Tuesday, October 28, 2025

Album Review: “You’re No Dream” by Soltero

If Conor Oberst has taught us anything – aside from the fact that sounding like a pigeon won’t stop NPR from heralding you as the next Bob Dylan…or Winona Ryder from wanting to date you – it’s that brooding one-man folk acts should be wary of the line that separates heartfelt from overwrought. (This, I might add, holds especially true for one-man folk bands with embarrassingly earnest names like Bright Eyes that describe the extent of their emo-ness.) It’s a lesson that singer-songwriter Tim Howard, the creative force behind chameleonic indie band Soltero (and a University alum), has taken to heart in his latest record, “You’re No Dream.”

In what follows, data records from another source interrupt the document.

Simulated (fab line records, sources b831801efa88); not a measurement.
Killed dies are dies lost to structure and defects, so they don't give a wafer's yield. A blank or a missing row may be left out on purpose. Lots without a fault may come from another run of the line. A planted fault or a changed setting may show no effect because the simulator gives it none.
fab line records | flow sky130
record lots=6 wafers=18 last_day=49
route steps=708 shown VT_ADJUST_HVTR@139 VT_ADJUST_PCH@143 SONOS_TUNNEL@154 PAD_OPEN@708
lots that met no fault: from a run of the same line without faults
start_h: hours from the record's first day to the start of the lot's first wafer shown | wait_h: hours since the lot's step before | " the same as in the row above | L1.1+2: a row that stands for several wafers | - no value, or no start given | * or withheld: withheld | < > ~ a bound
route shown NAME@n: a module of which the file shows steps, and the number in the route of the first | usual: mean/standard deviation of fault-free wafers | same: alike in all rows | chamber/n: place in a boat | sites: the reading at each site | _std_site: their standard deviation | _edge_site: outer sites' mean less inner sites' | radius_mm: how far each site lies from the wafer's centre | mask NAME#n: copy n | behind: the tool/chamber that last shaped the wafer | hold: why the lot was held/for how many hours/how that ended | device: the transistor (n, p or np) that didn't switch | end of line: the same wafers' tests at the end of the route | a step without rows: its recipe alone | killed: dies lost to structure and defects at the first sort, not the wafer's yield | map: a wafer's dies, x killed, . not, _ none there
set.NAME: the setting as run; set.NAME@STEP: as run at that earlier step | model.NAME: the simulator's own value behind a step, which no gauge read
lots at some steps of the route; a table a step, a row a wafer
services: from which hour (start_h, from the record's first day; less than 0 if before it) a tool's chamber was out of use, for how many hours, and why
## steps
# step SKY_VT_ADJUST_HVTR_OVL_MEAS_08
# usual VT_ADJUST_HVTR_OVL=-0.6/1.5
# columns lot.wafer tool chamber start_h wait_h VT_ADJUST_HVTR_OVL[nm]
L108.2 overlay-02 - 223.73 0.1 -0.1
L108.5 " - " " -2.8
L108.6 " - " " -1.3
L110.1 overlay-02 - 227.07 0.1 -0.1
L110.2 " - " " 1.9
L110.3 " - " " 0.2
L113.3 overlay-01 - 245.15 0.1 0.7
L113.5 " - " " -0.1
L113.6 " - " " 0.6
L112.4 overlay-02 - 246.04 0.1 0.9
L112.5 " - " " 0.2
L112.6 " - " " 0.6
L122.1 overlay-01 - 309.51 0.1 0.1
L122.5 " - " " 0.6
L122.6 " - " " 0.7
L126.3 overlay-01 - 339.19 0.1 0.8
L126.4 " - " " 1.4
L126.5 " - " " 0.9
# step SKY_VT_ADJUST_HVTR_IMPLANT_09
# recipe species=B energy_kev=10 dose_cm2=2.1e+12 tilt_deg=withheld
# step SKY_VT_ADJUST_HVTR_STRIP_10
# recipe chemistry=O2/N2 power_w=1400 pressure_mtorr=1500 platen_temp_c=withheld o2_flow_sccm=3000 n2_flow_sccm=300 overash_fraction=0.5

Released in May, 2008, the largely acoustic album (Soltero’s fifth full-length) marks a stark shift in tone from Howard’s most recent record, 2005’s “Hell Train,” which featured catchy retro-pop sing-a-longs and lush full-band instrumentation. Throwing jangly irony and Soltero’s rotating cast of musicians to the wind, “You’re No Dream” finds Howard returning to his lo-fi solo roots with a quiet, minutely studied collection of songs about dislocation and wary almost-love.

These proved fitting themes for Howard, who wrote and recorded the album in the immediate wake of his move from his long-time New England base to West Philadelphia, a ramshackle neighborhood spotted with overgrown weed fields and huge abandoned houses. Like any good artist, Howard took a cue from his surroundings, using Philadelphia’s rugged landscape as inspiration for his newly stripped-down musical approach. He describes the circumstances of recording in the liner notes for “You’re No Dream.”

“Shortly after moving to Philadelphia I set up an 8-track studio in the house on S. Melville and started borrowing instruments from musician friends,” Howard wrote. “I hung up blankets, bought cheap rugs, and retrieved a broken hand drum and a shelled wind organ from a vacant house. Something in that drum’s eye told me there was no going back to the days of the full kit.”

The result is a collection of silvery, subdued songs that seem to expand into an orbit of empty space, as though rattling around in the gutted rooms where they were conceived. “You’re No Dream” frequently evokes the melancholic fluidity of Elliott Smith’s best records, with tracks that overlay innocent, haunting melodies with wraith-like vocals that veer almost imperceptibly from hope to deflated weariness. The hesitating delicacy of these songs is, Howard writes, crafted through careful design: “I wanted them to be slight and unsure, like a novice pickpocket.” Among the best of this ilk is “Out at the Wall,” a stark, shimmering track taut with restraint and hushed lyricism: “I was made / With nothing in mind / No hand of the Lord / No quiet design.”

Howard infuses his songs with vivid visual snippets and narratives, though his lyrics are periodically lost in echoey production or underplayed vocals. In tracks like “Ol Holiday,” Howard makes the most of this deadpan delivery, achieving a sublime creepiness reminiscent of Velvet Underground ballads like “Pale Blue Eyes“ or the morbid “Candy Says.” Other highlights of the album include the sprawling, self-consciously Eastern-sounding “Along the Wire,” epiphanic instrumental “Fete du Feu” and quirky heartbreaker “Lemon Car.”

Although they all share a hollow, stripped-down aesthetic and finely tuned articulation, the songs on “You’re No Dream” are difficult to pin down, inhabiting a space suffused with ambiguity. It is this weirdly lucid sense of the in-between that characterizes the record, which, with its wistful ukulele and stark, almost tribal percussion, seems to exist entirely within the phantom space between sleep and wakefulness.